Zardinality / TF_Deformable_Net

Deformable convolution net on Tensorflow
MIT License
169 stars 53 forks source link

Offsets Subnet Details #17

Closed juanilarregui closed 6 years ago

juanilarregui commented 6 years ago

Hi,

I was wondering about the details of the subnet that predicts the offsets used by the sampling operation, as I couldn't dilucidate them from the paper. This subnet takes the feature map and adds parallel (to the core network) conv layers to predict the offsets that will be used:

  1. How many conv layers are used to get the offsets from the features?
  2. Which is their kernel size and activation function?
  3. Is batch norm used in this subnet?

Thanks for your great work.

Zardinality commented 6 years ago

Take Res101 net for instance, all layer whose name ends with "offset" in this file belongs the offset branch. You could find answers to all your questions in the relevant code fragments. You are welcome to ask more questions if you are still confused about the code. To be honest, the word dilucidate really baffles me:)

juanilarregui commented 6 years ago

Thanks for the quick response! So, this offsets' subnet consist of only one conv layer, with no activation, a kernel size of 3x3, a dilation rate of 2, am I right?

One new question: why num_deform_group=4 in deform_conv? Or, the same question asked in a different way: why 72 outputs for the offsets? Of course, 72 = (3x3x2) x 4 deformable_groups. I thought yo only needed 18 outputs for the 9 offsets "in the x direction" and 9 "in the y direction" (or 1 deformable group, I think).

W.r.t the word "dilucidate", sorry! I'm from Argentina, in spanish we use "dilucidar" as a way to say "understand" or "comprehend", so I think I just extended it to english, haha. Next time, I'll use "elucidate" or "understand", I promise ;)

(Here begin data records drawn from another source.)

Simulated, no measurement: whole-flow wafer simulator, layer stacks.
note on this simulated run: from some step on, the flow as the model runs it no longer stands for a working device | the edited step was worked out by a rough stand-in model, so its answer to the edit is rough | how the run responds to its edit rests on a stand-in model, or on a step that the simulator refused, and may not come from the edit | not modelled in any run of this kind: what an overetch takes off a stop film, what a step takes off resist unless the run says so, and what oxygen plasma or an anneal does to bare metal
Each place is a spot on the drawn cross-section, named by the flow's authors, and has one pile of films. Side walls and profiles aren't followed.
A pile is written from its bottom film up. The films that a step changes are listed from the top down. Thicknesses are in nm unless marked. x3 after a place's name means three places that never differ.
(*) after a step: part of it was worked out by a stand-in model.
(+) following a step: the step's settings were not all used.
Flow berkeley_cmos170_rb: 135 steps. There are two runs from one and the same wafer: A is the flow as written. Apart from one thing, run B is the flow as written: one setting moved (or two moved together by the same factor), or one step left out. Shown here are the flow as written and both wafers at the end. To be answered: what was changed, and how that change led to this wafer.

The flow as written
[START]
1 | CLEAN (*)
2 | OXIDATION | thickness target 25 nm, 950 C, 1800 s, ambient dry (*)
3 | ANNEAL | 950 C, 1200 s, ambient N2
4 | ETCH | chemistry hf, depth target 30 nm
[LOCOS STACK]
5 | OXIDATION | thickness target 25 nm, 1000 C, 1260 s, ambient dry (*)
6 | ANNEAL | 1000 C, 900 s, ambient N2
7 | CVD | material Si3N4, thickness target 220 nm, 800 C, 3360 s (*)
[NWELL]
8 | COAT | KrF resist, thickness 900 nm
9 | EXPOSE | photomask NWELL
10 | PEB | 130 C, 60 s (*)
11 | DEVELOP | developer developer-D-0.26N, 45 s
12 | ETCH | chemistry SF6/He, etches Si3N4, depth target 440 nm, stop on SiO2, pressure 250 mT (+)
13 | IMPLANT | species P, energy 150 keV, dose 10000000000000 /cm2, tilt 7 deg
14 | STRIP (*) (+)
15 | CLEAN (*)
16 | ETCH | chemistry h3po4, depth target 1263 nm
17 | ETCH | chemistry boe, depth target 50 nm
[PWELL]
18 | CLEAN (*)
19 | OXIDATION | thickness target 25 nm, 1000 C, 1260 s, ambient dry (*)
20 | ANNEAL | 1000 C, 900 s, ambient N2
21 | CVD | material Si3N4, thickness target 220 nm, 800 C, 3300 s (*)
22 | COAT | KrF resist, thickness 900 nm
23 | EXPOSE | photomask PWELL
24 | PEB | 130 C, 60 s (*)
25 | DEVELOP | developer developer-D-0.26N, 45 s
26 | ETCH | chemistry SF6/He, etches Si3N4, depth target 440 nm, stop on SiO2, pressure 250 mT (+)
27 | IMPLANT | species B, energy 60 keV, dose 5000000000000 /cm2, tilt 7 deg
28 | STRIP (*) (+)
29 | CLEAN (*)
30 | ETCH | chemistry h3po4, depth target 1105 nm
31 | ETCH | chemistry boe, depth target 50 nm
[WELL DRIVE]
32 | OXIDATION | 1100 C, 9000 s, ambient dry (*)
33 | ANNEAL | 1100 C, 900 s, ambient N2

Zardinality commented 6 years ago

You are right about the parameter setting and the arithmetic of num_deform_group. As to why num_deform_group is set to 4, I personally have no intuition about it, I just copied all the parameters from the original implementation. But one thing is true: more num_deform_group means more offset to manipulate, hence more of the receptive fields.